Dexter, Missouri · Friday, July 30, 2010
[Nameplate] Fair ~ 75°F  
High: 91°F ~
Print Email link Respond to editor Read comments (23)

Bernie board hears MAP test results, reviews cell phone policy

Tuesday, September 9, 2008
(Photo)
Noreen Hyslop photo Bernie High School Principal Scott Mercer addressed the board of education during Monday night's meeting, explaining the results of the district's 2008 MAP tests.

"Our day is here," Bernie High School Principal Scott Mercer told the district's Board of Education Monday night following a comprehensive breakdown of the school district's MAP Test scores for the year 2008.

"If you will recall," he explained, "in 2004 we were told by Missouri's Commissioner of Education that the time would come for every school district in the state when they would find themselves not meeting the expected level of proficiency as mandated by the federal No Child Left Behind (NCLB) law."

Mercer presented the results in the areas of Communication Arts and Math for grades three through eleven in a powerpoint presentation that clearly outlined not only the level of proficiency of Bernie as compared to levels of proficiency statewide, but also showed the progression of Bernie's scores in the two subject areas over the past three years. While the district's collective scores were high enough to meet this year's AYP goal, two subgroups of the student population did not reach that goal. Therefore, Mercer explained, the entire district in considered to have issed AYP.

Explaining the detriments of "sub-grouping" students in categories of free and reduced lunch branches and students whose instructional day is partially or totally governed by the utilization of an Individual Education Plan (IEP), Mercer explained to board members that the NCLB law, as administrators across the state have continually voiced since the law's inception, "is not a feasible plan."

"We were told from the start that eventually, we would not meet AYP, as all districts within the state would also do and our day is here."

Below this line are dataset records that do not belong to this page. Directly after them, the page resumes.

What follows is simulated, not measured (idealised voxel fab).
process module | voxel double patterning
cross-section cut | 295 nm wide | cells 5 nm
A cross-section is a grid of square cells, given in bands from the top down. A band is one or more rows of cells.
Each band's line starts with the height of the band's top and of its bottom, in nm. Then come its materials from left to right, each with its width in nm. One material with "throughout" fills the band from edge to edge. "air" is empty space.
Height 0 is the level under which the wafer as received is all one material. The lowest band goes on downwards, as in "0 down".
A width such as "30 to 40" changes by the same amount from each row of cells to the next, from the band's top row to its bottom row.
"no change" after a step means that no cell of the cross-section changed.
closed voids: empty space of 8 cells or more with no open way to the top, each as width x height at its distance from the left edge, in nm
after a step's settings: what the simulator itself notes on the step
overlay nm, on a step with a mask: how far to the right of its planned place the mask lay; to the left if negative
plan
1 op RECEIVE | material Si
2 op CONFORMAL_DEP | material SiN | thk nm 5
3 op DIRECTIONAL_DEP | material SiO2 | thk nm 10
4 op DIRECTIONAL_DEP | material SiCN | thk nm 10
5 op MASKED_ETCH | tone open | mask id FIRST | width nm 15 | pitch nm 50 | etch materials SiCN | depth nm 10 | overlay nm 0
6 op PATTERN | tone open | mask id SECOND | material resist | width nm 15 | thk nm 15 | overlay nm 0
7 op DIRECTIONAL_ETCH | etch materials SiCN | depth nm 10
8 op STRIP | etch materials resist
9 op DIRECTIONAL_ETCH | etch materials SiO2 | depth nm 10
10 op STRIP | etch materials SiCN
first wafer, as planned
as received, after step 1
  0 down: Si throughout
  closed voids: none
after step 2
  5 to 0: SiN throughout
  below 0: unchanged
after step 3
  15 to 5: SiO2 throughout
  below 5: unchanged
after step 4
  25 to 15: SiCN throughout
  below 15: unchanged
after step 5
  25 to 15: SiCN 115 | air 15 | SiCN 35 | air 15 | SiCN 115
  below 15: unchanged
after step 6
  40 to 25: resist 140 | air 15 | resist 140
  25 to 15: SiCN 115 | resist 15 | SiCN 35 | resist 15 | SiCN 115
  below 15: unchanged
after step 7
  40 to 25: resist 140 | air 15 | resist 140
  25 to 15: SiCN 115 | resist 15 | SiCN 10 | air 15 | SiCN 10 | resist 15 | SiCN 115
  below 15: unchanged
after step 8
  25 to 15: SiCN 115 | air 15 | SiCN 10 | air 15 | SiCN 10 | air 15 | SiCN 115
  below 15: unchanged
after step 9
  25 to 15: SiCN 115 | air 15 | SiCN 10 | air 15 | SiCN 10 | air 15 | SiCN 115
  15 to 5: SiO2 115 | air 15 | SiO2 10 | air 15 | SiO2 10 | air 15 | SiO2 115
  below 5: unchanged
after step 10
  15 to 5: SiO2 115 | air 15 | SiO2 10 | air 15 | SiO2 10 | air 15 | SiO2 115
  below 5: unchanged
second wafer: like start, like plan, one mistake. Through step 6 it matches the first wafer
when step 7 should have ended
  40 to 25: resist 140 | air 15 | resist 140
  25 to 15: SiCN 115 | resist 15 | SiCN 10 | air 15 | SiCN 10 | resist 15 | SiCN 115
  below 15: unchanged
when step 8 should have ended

Under the mandates of NCLB, school districts are required to consistently improve upon proficiency in each subject area, with that proficient expectancy annually climbing toward the 100 percent goal, an unrealistic theory by any administrator's standards, according to Mercer and having been voiced as well by other Stoddard County administrators.

"I am continually proud of our teachers and our students," Mercer told the board. "I see continual improvement and I see our staff working incredibly hard and our students striving, and that's what it's all about."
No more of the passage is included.